Thursday, August 23, 2012

Getting to Amsterdam, Beijing and New York City

After much consternation and hand wringing, it seems that a majority of New York City residents have come to terms with the expansion of bicycle lanes in New York City according to this recent poll. What is interesting about the results is that people don't necessarily see them as good for themselves but see it as good for the city or for people they know and seem to see it as a balance argument that we need to support many forms of transportation and it is good for public health. This got me thinking, what would it take to get to a bicycling norm and I reflected on my past world travels and it brought to mind two very different places.

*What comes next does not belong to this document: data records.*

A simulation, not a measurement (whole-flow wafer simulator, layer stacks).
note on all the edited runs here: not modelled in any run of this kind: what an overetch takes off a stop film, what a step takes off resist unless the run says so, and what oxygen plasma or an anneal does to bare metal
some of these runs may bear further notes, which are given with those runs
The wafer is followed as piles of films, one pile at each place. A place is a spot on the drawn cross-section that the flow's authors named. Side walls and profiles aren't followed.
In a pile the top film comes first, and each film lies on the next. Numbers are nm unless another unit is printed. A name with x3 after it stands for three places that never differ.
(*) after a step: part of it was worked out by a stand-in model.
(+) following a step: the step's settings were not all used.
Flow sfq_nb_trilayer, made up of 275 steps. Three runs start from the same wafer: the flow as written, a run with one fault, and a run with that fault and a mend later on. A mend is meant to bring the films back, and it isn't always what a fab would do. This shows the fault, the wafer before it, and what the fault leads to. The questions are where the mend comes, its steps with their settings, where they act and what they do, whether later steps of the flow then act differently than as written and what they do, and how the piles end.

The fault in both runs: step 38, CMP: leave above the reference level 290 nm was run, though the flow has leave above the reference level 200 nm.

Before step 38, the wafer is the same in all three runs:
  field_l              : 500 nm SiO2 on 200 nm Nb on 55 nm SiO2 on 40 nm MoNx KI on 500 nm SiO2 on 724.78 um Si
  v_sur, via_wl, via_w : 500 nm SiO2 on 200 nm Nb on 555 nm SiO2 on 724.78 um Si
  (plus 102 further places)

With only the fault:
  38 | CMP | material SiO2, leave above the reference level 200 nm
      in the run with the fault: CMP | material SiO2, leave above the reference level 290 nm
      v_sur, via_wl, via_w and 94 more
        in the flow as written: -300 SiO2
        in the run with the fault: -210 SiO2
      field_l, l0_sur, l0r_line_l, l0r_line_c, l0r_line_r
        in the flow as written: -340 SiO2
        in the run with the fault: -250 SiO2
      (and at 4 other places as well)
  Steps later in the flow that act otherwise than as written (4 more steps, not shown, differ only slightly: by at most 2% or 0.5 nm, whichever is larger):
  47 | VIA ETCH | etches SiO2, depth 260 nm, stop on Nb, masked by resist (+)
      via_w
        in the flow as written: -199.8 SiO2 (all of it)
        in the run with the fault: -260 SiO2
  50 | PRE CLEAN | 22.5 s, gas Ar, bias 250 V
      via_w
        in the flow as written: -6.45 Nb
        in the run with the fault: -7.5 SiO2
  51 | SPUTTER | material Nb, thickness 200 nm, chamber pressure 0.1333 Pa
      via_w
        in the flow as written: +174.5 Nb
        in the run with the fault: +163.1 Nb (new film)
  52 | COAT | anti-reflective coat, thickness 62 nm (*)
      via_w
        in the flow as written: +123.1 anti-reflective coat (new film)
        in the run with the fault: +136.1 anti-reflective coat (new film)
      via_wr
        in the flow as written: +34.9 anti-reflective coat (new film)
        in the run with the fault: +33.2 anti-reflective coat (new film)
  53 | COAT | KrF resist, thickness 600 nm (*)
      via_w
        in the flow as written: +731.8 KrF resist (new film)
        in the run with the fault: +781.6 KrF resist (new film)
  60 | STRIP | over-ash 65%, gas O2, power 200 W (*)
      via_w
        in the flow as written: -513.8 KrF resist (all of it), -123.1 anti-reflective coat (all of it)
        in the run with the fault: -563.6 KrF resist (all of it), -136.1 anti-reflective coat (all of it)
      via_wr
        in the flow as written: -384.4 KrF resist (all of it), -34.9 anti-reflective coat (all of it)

The first is Amsterdam in the Netherlands which is an incredibly bicycle friendly city. If you visit during the spring, summer or fall you will see a huge number of bicyclists getting around. Bicycles there are cheap and functional, and mostly stolen. It may be apocryphal but supposedly the average bike has been stolen five times in Amsterdam, so it effect it has become a de facto community bike sharing program. Though apparently they have to dredge the canals periodically of the bikes thrown in there. Regardless of the set backs, bicycles have a primary role despite a weather situation similar to New York City. It has persisted as well.

Another city in my past travels has been Beijing, China. When I went there for the first time in the late 1990s, bicycles were a dominant form of transportation. The legendary "Flying Pigeon" Ruled the road. There were lots of bike thoroughfares connecting the different rings. Ten years later the car has become the dominant form of transportation and bicycles are relegated to the poor and to the "recreational" (that's a joke). Modernization, status seeking and decrease in cost of cars has led to this change in transportation mode.

New York City isn't quite Beijing, but it's not Amsterdam. The question is will policy be sufficient to change the mix of transport. What is the tipping point that leads to Beijing or Amsterdam. The next couple of years in NYC will be interesting to see how it plays out. I am optimistic, the transformation of Times Square to more of a square shows change is possible.